“And I think that I still can much better than most
produce blood curdling noises to bring on the ghost”
T.S. Eliot - Cats
APLers meet once a year, to paraphrase T.S. Eliot’s beautiful Cats. They do enjoy singing and dancing and also various kinds of conversations under the sunlight as well as the moonlight, under the skies of a European capital, or of an American venue. In addition to the glorious annual APL conference, more and more geared towards Array based languages in general, there are the user group meetings like the one organised every year in Orlando by APL2000. And if that wasn’t enough, several more local meetings take place, like the popular Scandinavian seminars, which attract people from all over Europe. While APLers are traditionally regarded as lone wolves who prefer the company of a single-malt whisky and would rather code the Chrysler payroll system in what they consider the most effective way of working, that is the one-man team, nevertheless they seem to love the sharing of knowledge, techniques, discoveries, at least with the other fellow APLers, who are more likely to understand them.
Certainly the pace of changes has so drastically increased that, sometimes, a yearly conference seems not to be enough for a deep and profitable exchange to happen. This is where, once again, the Internet can be helpful. On the ’net, many discussion groups devoted to the most exotic languages exist where people can give and ask for opinions, present a difficult problem hoping to find help, or simply idly wonder about the beauty of a tricky piece of code. J’s discussion forum is a mail-list, monitored but not moderated by the guys at JSoftware, very alive and rich of detailed exchanges about interesting topics. K’s is also a mail-list with a somewhat smaller participation, proportioned to the minor spread of the language. APL’s official discussion forum is a UUNet newsgroup called comp.lang.apl, available on most news servers and, I believe, also replicated as a mail-list.

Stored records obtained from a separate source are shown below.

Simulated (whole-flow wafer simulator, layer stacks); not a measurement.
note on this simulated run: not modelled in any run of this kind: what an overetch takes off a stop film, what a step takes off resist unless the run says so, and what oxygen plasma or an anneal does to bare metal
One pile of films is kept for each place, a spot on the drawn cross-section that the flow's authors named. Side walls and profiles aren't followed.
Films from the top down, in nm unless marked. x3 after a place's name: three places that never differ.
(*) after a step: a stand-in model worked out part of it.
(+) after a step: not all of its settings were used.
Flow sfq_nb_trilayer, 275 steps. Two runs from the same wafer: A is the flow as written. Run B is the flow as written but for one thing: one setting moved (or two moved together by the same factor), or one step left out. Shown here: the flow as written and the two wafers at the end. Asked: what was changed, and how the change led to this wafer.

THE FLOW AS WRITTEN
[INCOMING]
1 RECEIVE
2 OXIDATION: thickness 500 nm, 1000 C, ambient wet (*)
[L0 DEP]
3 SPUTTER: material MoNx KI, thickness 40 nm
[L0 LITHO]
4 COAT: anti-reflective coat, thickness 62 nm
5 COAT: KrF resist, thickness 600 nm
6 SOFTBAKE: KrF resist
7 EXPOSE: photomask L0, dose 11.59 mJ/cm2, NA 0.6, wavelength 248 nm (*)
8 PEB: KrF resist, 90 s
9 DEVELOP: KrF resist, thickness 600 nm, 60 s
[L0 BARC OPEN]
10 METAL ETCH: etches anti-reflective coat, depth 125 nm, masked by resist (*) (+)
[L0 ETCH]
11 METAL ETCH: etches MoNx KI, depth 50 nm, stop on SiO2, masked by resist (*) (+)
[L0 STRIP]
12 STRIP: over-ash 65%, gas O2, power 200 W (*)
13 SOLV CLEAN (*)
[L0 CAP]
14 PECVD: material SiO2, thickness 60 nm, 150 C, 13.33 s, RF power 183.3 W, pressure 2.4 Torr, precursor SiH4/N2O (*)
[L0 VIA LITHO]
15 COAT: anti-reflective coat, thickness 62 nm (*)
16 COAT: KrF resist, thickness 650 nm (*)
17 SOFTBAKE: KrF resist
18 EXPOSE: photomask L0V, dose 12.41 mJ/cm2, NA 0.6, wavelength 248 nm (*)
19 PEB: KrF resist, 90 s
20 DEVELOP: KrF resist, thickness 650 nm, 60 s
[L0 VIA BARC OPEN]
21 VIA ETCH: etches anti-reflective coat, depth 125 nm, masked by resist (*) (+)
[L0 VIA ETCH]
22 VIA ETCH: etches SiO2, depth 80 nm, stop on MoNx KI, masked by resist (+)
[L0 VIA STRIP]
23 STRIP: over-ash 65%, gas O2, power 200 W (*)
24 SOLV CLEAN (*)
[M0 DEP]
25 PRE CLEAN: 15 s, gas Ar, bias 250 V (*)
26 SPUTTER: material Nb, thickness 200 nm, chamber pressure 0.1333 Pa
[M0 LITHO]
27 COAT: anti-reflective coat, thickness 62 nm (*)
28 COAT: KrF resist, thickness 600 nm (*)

Notwithstanding the worldwide spread of APL, it’s somewhat disappointing to see that comp.lang.apl (C.L.A. for the intimate) is almost a wasteland where the occasional post on-topic only generates a couple of replies before the silence falls again. Large newsgroups like comp.lang.perl can be so noisy and crowded that they very quickly become impossible to stand: 500 and more messages per day are hard to follow for all but the most dedicated souls and the natural consequence is to consider them a waste of time. comp.lang.apl is at the other side of the spectrum. That’s the one thing I don’t quite understand: accepting the fact that even APLers consider valuable the exchange of information, then why don’t they make more use of the newsgroup? I agree that at times UUNet newsgroups can be intimidating: there exist barons who think they are in charge of the group and would censor the occasional newcomer, verbally when lacking most powerful means, for any however trivial disrespect of the so called rules of the forums, scaring them away. Experience taught me that it’s easier to ignore those barons and give a hand to the unlucky newcomer so that he feels at ease and remains: kindness is stronger than the sword. I also agree that most APLers are so busy with their business that they don’t find it’s worth spending the time even only to read what other people have to say. After all, somebody already said before me: APL is such a powerful tool and weapon that we should keep it secret and be the only ones to benefit. But somehow I think that real occasions are being missed here.
When the J mail-list was created, because somebody felt it was inappropriate and off topic to discuss J in the official APL forum, comp.lang.apl almost died because the most active people all followed the J crowd. Somebody will also be a bit upset by the heavy J content of this issue of Vector. There is good news and bad news: the good news is that next issue should be much better balanced, but the bad news is also that the most prolific authors are J minds and it’s hard to maintain a high APL content if the only submissions we receive are about J. Even before becoming the editor of Vector (a letter I sent that was published years ago it’s the proof), I’ve always supported J because I thought it was a real mind opener, which would improve my APL awareness. Array thinking is a state-of-mind that can be stimulated by different sources. I hope you agree with me. Since Vector remains the journal of the British APL Association, though, it would be nice to see a bit more APL content
Last time, I announced that A+ was going to be released to the public in an Open Source version. Just to remind you, A+ is an APL dialect developed at Morgan Stanley with a Sharp APL flavour to it; Open Source means that not only the executable is available for free, but the complete source code is at your disposal, whether you want to learn about the dirty inner workings of an APL interpreter or you intend to customise it for a special need you might have. If you are interested, the official Web page of the project is http://www.aplusdev.org/. The documentation by itself is well worth a visit. The only drawback for me is the absence of a Windows version: only Unix is supported, especially as far as the GUI front-end is concerned. The BAA is debating the feasibility and the need of an at least partial port of the interpreter to the Windows platform. We will keep you informed.